I would like to retrieve a inner element (a table), using Beautiful Soup 4 (BS4).
Using Firefox Inspector, I could find that object is available in the XPATH below:
/html/body/form/table/tbody/tr/td/table/tbody/tr[1]/td/table[2]/tbody/tr/td/table/tbody/tr/td[2]/table/tbody/tr[4]/td[2]/table
I could not find in BS4 documentation any way to retrieve a element given a XPATH. But I was able to do it with the following code
response = requests.get(urljoin(BASE_URL, path))
soup = bs(response.text, 'html.parser')
#%% Retrieve the inner table
node = soup.html.body.form
node = node.find("table", recursive=False)
node = node.tr.td.table.tr.td
node = node.findAll("table", recursive=False)[1]
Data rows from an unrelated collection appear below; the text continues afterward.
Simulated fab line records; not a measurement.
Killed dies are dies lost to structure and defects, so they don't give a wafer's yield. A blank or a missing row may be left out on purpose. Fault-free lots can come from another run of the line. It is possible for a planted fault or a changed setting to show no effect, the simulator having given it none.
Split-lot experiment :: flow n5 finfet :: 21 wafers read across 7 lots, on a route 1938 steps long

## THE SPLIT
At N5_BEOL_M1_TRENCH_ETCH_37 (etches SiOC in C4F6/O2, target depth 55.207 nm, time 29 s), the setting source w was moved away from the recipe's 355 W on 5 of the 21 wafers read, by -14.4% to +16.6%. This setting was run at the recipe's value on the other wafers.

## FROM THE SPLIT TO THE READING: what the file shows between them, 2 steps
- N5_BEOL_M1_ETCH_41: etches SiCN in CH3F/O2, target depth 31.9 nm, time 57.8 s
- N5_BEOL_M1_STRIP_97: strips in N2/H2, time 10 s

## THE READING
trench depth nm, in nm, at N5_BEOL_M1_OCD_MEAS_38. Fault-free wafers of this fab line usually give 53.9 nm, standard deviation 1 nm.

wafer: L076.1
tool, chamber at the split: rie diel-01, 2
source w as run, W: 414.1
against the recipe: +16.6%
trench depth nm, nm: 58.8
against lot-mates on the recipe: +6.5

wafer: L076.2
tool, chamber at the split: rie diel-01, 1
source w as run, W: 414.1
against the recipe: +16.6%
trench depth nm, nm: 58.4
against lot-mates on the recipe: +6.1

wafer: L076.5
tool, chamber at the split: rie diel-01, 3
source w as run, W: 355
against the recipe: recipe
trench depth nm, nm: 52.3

node = node.tr.td.table.tr
node = node.findAll("td", recursive=False)[1]
node = node.table
node = node.findAll("tr", recursive=False)[3]
node = node.findAll("td", recursive=False)[1]
node = node.table
As you can see. It mimics exactly the XPATH, but I have to use findAll()
call when more than one element exists in a given depth, and I don't want the first one.
Is there a way to do it just with XPATH, or some similar approach?